Animal Activists Given 30-Day Jail Sentence After Exposing Pig Farm Cruelty

Hidden camera footage captured workers shocking pigs in the face with electric prods and repeatedly hitting and kicking the animals


3 Minutes Read

Two animal activists make a statement outside court Amy Soranno and Nick Schafer were arrested in 2019 - Media Credit: Tosha Lobsinger

Two animal rights activists have been given 30-day jail sentences after exposing animal cruelty at a Canadian hog farm. 

Amy Soranno and Nick Schafer entered Excelsior Hog Farm in 2019. They were convicted on one count of break-and-enter and mischief.

Along with activists Roy Sasano and Geoff Regier, Soranno and Schafer were arrested after a mass protest at the farm. Together, they were known as the Excelsior 4, but Regier and Sasano were cleared of their charges. 

Speaking to Plant Based News (PBN), Soranno said that they found pregnant pigs crammed inside metal cages unable to move. They also found dead pigs rotting in pens with other live pigs who were eating their bodies. The dumpsters were full of dead pigs and piglets. 

Cruelty at the farm

The hidden camera footage also captured workers shocking pigs in the face with electric prods, repeatedly hitting and kicking the animals, and cutting off the tails and testicles of screaming piglets with no pain relief.

At the trial, the defense was blocked from showing footage of the animal cruelty at the farm. They were also prevented by the judge from arguing that the hog farm had engaged in unlawful animal abuse. 

“This case shows in stark terms the utter failure of the animal agriculture industry and law enforcement to protect farmed animals from abuse,” said acquitted Excelsior 4 defendant Roy Sasano. 

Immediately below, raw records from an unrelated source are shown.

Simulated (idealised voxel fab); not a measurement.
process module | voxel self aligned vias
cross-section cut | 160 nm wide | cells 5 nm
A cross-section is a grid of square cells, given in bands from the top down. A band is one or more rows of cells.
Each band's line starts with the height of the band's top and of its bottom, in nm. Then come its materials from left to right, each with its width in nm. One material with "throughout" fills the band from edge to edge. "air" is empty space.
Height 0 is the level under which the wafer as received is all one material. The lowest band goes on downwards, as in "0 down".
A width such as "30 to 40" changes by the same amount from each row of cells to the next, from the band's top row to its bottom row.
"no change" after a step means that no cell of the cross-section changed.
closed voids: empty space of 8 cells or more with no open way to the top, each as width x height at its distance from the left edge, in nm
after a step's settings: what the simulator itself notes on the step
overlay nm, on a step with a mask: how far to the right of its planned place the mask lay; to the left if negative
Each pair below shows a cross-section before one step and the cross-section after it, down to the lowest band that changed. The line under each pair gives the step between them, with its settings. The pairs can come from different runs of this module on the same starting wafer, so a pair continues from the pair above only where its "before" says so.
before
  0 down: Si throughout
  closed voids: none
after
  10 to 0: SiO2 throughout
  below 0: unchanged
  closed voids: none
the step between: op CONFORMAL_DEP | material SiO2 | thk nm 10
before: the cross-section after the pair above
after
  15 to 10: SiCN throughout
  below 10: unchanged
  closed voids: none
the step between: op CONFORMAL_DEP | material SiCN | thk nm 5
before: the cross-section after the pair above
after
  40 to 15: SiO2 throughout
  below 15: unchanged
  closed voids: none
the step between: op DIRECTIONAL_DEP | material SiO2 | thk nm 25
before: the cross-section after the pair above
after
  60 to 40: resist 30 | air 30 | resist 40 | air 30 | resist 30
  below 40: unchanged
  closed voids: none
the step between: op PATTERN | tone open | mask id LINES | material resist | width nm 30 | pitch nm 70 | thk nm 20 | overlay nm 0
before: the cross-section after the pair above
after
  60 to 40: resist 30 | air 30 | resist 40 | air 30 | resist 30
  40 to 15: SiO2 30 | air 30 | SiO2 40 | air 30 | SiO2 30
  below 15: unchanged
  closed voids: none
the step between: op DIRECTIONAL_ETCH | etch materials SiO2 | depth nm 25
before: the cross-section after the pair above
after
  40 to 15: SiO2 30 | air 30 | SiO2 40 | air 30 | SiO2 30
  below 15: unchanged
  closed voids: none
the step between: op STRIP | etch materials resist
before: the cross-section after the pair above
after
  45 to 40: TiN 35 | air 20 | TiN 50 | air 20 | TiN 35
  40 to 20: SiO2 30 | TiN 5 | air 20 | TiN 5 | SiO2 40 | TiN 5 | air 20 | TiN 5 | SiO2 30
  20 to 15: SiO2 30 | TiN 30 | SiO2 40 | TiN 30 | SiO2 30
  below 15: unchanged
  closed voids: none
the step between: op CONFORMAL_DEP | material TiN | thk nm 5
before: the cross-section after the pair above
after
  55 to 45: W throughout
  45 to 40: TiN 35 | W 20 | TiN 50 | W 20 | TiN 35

“The Crown is more interested in criminalizing and jailing nonviolent activists than holding animal abusers accountable. Excelsior Hog Farm has never had to answer for its well-documented criminal animal cruelty.”

Animal activists outside court
Suzanne Goodwin The activists are appealing their case

A hidden industry

Despite the fact that the majority of the public buys animal products, most are unaware of how they are produced. 

“As it stands right now, the public does not have the right to know what the conditions inside any animal farm in British Columbia looks like,” Schafer told PBN.

“There is a severe lack of transparency within the animal agriculture industry, and they continue to propagate misinformation of quaint, happy, clean farms. We hope that this case has shed some light on exactly what these farms look like and how animals are housed and treated within this industry.

Ag-gag laws, which make it illegal to expose conditions in farms, are being passed in a number of provinces in Canada. British Columbia, where this protest took place, doesn’t have any such legislation, but the activists were prosecuted nevertheless. 

“This demonstrates just how much the animal agriculture industry has to hide, which should be of concern to everyone,” said Sorrano.